Maybe idleness on the Dodger bench has enabled Mike Davis, almost as productive sitting as hitting, to discover a solution to the worst slump of his career.
All other means of trying to jolt the Dodgers' right fielder out of his slump have had no lasting positive results. So, this was the next--and last?--step.
Not happy about sitting on his .210 batting average and 2-for-34 slump, but with no other choice, Davis has had plenty of time recently to think.
"I sit on the bench and try to picture the right way to swing," Davis said. "Or, I'll grab a bat and come up to the clubhouse to have a few cuts. I try to visualize the way I should do it."
Visualization already has been tried. About two weeks ago, in a darkened alcove adjacent to the Dodger clubhouse, Davis was given a private screening of footage from more productive times as an Oakland Athletic, followed by his recent hard times as a Dodger.
That was not done for nostalgic purposes. Nor was it penance for signing a 2-year, $1.975-million free-agent contract and failing to produce. Davis and Dodger coaches merely were trying to find some flaw, some difference in his stance or swing that could explain why Davis had hit so well last season and so poorly this season.

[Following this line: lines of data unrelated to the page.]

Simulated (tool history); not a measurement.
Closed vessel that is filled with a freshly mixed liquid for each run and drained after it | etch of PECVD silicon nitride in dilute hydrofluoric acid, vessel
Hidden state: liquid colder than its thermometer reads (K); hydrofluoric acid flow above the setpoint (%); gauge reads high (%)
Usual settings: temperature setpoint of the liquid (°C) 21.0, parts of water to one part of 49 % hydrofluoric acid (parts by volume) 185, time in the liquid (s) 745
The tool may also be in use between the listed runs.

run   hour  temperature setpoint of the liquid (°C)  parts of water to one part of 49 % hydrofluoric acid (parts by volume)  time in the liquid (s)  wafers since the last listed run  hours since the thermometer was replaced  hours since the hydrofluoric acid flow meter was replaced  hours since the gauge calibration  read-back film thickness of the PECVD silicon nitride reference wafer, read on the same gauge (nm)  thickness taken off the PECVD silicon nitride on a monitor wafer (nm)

He noticed several discrepancies in his hand movement before starting his swing, heightening hopes that his problem could be easily solved. But in subsequent games, Davis continued to struggle and found himself on the bench for the last two games of the Dodgers' just-concluded trip.
"But I feel close to breaking through," Davis said.
Going into tonight's game against the Cincinnati Reds at Dodger Stadium, Davis' .210 average is the lowest among Dodger starters. He has yet to hit a home run, has just 9 runs batted in and has struck out 40 times in 157 at-bats.
Those numbers are not exactly what the Dodgers had in mind when they signed Davis. It certainly is not what Davis expected, either, after coming off a generally productive, if inconsistent, season with the A's.
Dodger decision-makers say they have not given up on Davis, but Manager Tom Lasorda recently thought about benching Davis regularly against left-handed pitchers and isn't saying how long Davis will sit. He may return to the lineup tonight.
No one is feeling worse about the slump than Davis himself. An upbeat person, he has tried to remain positive. But Tuesday night in New York, after Lasorda had benched him for the first time against a right-handed pitcher, a quiet Davis was clearly disappointed.
The next day, though, he said he felt as if he was close to an answer and warned people not to give up on him. He indicated that this slump is harder on him than his 1984 slump, in which he hit .187 in the first half but bounced back to hit .277 in the second.
"Sometimes, I've felt the plate is 7 feet wide," Davis said. "You really have to know Mike Davis to know what's wrong. It's really a very small adjustment. A half inch here or there on hand placement can make a difference. Basically, I've got to relax my hands and I've been moving the bat slightly before the pitch.
"But once Mike Davis starts swinging the bat the way he can, you'll see. You give me until the end of June, then look at the numbers and maybe you can write something positive about Mike Davis just once."
Until the All-Star break last season, there were only positive things to say about Davis. He had 20 home runs, 53 runs batted in and a .292 average at that point. In his sixth season, it appeared that Davis was fulfilling the promise of being a quality hitter.
But in the first game after the break, Davis hyper-extended his right knee kicking a door in the visiting dugout at Boston's Fenway Park after failing to move a runner. His average plummeted and has yet to bounce back up.
From last July's All-Star break to Wednesday night, Davis has 77 hits in 353 at-bats for a .218 average.
Despite that, Lasorda and Fred Claire, the Dodgers' executive vice president, say they believe the true Mike Davis is the one who tore up American League pitching before the break, not the one who tore up his knee and his batting average in rapid succession.
"Mike's a proven player," Claire said. "The main point I've tried to emphasize with him is that we believe in him. We want him to relax and try to enjoy himself. . . . I think he's wanted to show us too much, show us we made the right decision in signing him. But we know we made the right decision. We just need Mike to not worry about it."
This is not the first time Lasorda has dealt with a high-priced, newly acquired slugger who suffered through a slump in his first season as a Dodger. In 1976, Dusty Baker came to the Dodgers from the Atlanta Braves and was acutely non-productive.
"Dusty had three home runs the whole season," Lasorda said. "The next year, he hit 30. Same deal here. (Davis) is trying too hard to impress us. All you can do is talk to him and try to help him.